Local television broadcaster TEGNA is at the center of another carriage dispute.
This time around, it involves Mediacom Communications, the country’s fifth-largest cable TV provider.
More than a dozen TEGNA-owned local stations across 11 stations went dark on Mediacom’s cable TV systems just before midnight on January 1 after both companies failed to reach a new agreement for distribution of the channels.

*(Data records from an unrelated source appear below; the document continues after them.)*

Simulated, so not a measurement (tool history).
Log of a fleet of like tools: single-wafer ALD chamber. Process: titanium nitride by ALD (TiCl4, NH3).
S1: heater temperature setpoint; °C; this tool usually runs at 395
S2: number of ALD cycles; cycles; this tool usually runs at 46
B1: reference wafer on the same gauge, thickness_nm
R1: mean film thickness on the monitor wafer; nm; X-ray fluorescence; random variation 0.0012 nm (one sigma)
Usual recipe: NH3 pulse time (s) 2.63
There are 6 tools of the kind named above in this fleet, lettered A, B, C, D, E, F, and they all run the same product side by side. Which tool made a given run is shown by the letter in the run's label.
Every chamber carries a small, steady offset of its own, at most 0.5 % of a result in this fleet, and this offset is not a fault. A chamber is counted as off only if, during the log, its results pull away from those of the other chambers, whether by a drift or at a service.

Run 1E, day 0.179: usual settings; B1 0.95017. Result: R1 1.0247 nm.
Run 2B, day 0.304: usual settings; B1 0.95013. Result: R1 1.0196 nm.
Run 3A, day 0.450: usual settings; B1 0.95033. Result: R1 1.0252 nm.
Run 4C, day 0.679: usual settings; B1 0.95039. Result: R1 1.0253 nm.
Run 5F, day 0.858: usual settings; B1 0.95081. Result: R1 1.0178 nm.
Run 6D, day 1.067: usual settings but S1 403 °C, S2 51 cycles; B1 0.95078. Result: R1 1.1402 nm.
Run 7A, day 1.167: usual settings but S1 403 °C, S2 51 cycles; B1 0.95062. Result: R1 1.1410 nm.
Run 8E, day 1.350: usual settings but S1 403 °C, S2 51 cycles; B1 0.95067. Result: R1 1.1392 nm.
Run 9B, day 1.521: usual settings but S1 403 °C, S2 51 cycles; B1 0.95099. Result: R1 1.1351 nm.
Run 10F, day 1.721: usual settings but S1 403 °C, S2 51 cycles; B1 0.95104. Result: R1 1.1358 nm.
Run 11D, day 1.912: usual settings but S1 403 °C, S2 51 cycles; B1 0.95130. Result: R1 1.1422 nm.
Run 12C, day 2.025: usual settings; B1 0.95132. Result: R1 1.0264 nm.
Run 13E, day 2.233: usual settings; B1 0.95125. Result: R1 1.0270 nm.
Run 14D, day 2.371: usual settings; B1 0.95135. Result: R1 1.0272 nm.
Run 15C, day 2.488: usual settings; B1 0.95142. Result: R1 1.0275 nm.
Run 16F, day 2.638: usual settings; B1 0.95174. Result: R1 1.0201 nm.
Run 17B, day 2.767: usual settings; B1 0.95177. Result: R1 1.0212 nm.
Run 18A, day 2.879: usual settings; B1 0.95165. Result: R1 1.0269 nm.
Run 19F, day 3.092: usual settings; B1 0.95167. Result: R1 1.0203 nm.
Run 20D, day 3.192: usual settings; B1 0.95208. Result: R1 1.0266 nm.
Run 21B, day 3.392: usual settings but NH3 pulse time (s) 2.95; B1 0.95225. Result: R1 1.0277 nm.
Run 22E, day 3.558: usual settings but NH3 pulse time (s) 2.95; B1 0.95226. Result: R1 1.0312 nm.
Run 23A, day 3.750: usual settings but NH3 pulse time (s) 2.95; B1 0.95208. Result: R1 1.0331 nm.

The affected stations include San Diego CBS affiliate KFMB (Channel 8) as well as CW affiliate KFMB-DT2 (Channel 8.2). The other stations affected are:
- WZDX (Channel 54, Fox) in Huntsville, Alabama
- KPNX (Channel 12, NBC) in Phoenix, Arizona
- KMSB (Channel 11, Fox) in Tucson, Arizona
- KTTU (Channel 18, MyNet) in Tucson, Arizona
- WMAZ (Channel 13, CBS) in Macon, Georgia
- WMAZ-DT2 (Channel 13.2, CW) in Macon, Georgia
- WHAS (Channel 11, ABC) in Louisville, Kentucky
- WQAD (Channel 8, ABC) in Davenport, Iowa
- WOI-TV (Channel 5, ABC) in Des Moines, Iowa
- KCWI-TV (Channel 23, CW) in Ames, Iowa
- KARE (Channel 11, NBC) in Minneapolis, Minnesota
- KSDK (Channel 5, NBC) in St. Louis, Missouri
- WWL-TV (Channel 4, CBS) in New Orleans, Louisiana
- WVEC (Channel 13, ABC) in Newport News, Virginia
Mediacom said it offered to pay a “significant” increase in re-transmission fees to keep the stations on its systems beyond December 31, 2020.
“We want to assure you that the decision to blackout your channels was not made by Mediacom,” the cable company said in a statement to customers. “Under federal law, we can’t carry a station unless the owner grants us permission to do so.”
That’s only somewhat true: Federal law allows broadcasters like TEGNA the option of demanding a cable company carry its signal, a move known as “must carry.” But to do this, the broadcaster gives up the right to seek licensing fees paid for the distribution of its broadcast signals.
Independent and low-power television stations typically invoke the “must-carry” rule because they earn the bulk of their revenue through commercial advertisements, paid programming or other means. But larger broadcasters like TEGNA that affiliate with networks like NBC, ABC, CBS or Fox typically take the other approach: Requiring distributors like Mediacom to pay for the right to offer their signals to cable customers.
When both sides can’t agree on a price, the distributor is forced to remove the channels. The disputes have become increasingly common in recent years as programmers demand more in fees for carriage on cable and satellite systems. Cable and satellite companies have resisted these efforts because the higher fees are often passed along to consumers in the form of higher bills, which leads customers to drop cable and satellite TV packages for cheaper offerings found elsewhere.
In December, TEGNA pulled its five dozen local broadcast stations from AT&T’s DirecTV and U-Verse systems after demanding what AT&T called the “largest rate increase ever.” The move left millions of viewers in several broadcast markets without the ability to watch NFL telecasts and other events on their TEGNA-owned local stations.
TEGNA said it was simply asking for what it considers to be a fair value for the stations, though a TEGNA spokesperson repeatedly ignored questions from The Desk when asked for specifics about what the broadcast company was demanding distributors like DirecTV pay for their signals.
I've asked @ATT to explain if TEGNA's demand for "the largest rate increase we've ever seen" was ultimately met.
It's not fair consumers get dragged through a retrans fight for weeks only to be told that "terms of the deal were not disclosed." https://t.co/W90W9PcDEj
— Matthew Keys (@MatthewKeysLive) December 20, 2020
This week, TEGNA again said it was merely asking Mediacom to pay what it thinks is fair for the signals.
“We are committed to reaching a fair, market-based agreement with all the video service providers in our area,” a TEGNA spokesperson said in a statement posted online. “Our track record proves it. Over the past few years, we’ve reached hundreds of multi-year deals with cable and satellite companies all across the country, including Comcast, Spectrum and many others. It is disappointing that Mediacom has refused to reach an agreement.”